[El Condor]

Quote:

Originally Posted by Garbz 22.05kHz can not actually be displayed. Nyquests theorm requires the sampling rate to be significantly greater than frequency. Even 21kHz is pushing it with some modulation resulting. Zenja yeah soundforge connects the dots, I think it's a setting somewhere to smoother over it or whatever. It makes it easier to see when aliasing filters are failing after resampling etc. My frame was of a pure 20kHz signal at -0dB not of music. The fact that there's a curvy line through it or not makes no difference, the location of the dots are the important thing . The point was a sine function is hard to approximate without more than 2 dots. As for the comparison: The top one has a 16:1 zoom, the bottom a 1:1. You can clearly see (or rather can't because the dots are so close together) that a 60hz wave has many samples to approximate it.

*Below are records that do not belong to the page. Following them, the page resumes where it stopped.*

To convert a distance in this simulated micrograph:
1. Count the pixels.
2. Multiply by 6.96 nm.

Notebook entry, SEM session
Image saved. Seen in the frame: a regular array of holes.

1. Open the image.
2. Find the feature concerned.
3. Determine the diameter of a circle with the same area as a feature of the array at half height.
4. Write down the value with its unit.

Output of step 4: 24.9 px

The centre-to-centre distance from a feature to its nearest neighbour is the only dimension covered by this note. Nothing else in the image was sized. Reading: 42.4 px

Bah, I just noticed that the Nyquist frequency, as an upper bound, is not included (Doh).

The Nyquist-Shannon theorem states that aliasing can be avoided if the Nyquist Frequency (Half the sampling rate) is greater than the bandwidth!! Clearer, I thought the Nyquist Frequency could also be represented, I wasn't paying enough attention, but this seems fishy still. What happens when you tend toward the Nyquist frequency without attaining it (Or does the theorem only apply to integer frequencies?)? Wouldn't you still get aliasing problems (Mostly getting only 2 points + an odd point every so often. Can the aliasing problem be resolved in such a case? Most probably not I would think)?. Indeed, 22.05 Khz can not be represented because then the bandwidth would be <= to the Nyquist frequency which means we would get EXACTLY a maximum of 2 points to represent the curve (Infinite aliasing at exactly the Nyquist Frequency).

 

[Garbz]

Quote:

Originally Posted by El Condor Well, the theoritical limit for a perfect reconstruction of signal for a finite bandwidth is to sample at exactly twice the bandwidth. I'm not fluent in Nyquist so maybe I'm missing something (like a way to resolve aliases to perfectly reproduce the original waveform) . What was your sampling rate? 44.1Khz? EDIT: Hmmm, I just noticed that you used a sampling rate of 48Khz. I don't understand then because you should easily be able to represent 20Khz (more than only 2 points per Hz). The Nyquist Frequency for a sampling rate of 48Khz is 24Khz and the bandwidth is below 24Khz (only 20Khz).

If you look at the signal more than 2 points are represented. Otherwise the point would fall in exactly the same place every time. Which also brings rise to another problem in the Nyquest theorm. Suppose you have a 48kHz sampling rate and then a 24kHz sine wave. The output would in theoretical conditions be a triangle wave one point at each peak or dip, 2 points per period. Now given the same time base try it with a cosine wave. The pi/2 phase shift means that now every single sample is 0. The 2 points now represent the zero crossings, rather than the peaks and dips.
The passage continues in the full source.